Understand the difference in image recognition platforms
AI is on fire and so are services delivering different forms of artificial intelligence. In this post, I would like to focus on the Visual segment and compare two different approaches. General vision and custom vision.
What is the difference and what works better for different visual tasks?
General vision platforms
Here are some examples of general vision platforms:
- Google Cloud Vision API
- Amazon Rekognition
- Microsoft Computer Vision
- IBM Visual Recognition Watson
These platforms are built for understanding everyday’s objects (dogs, airplanes, faces, table…). They mostly provide photo tagging. This means understanding as many objects and abstracts in the image as possible.
The main goal of general platforms is human level understanding of images. They are reaching for more than object understanding. The idea is to understand the abstract interaction between objects, moods and contexts. In the video, they are trying to understand action, its impact and time continuity. These are a very complex task and need a lot of labeled data to learn.
General vision providers gain millions of images from different sources. Users upload images into Google Photos, OneDrive and Google index every image on the web for Google images.
How users then benefit from this never-ending data sources?
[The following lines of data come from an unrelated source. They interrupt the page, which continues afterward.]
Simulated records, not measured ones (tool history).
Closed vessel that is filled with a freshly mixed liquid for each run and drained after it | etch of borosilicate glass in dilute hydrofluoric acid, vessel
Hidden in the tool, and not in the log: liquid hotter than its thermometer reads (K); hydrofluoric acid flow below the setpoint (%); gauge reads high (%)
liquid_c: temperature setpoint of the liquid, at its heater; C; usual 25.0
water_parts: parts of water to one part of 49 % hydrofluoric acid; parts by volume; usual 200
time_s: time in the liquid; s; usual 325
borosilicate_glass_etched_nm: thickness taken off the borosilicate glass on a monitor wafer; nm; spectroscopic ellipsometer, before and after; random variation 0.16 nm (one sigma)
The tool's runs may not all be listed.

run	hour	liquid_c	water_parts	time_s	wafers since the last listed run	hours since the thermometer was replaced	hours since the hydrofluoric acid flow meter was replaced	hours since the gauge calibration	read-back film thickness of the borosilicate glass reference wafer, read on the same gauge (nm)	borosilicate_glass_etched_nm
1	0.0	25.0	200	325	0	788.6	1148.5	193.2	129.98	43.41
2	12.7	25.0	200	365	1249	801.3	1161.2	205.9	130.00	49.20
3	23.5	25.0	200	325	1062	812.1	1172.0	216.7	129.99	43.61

Machine learning needs a lot of data for training. In this case, users don’t have to provide any data. General models learned thousands of everyday’s objects, face emotions, landmarks, car types… We can start using this treasure right away with no pain of gathering relevant training data.
This is an amazing benefit and general models learn more and more categories. We can set up many cool apps by implementing general models because our apps often look at everyday’s objects.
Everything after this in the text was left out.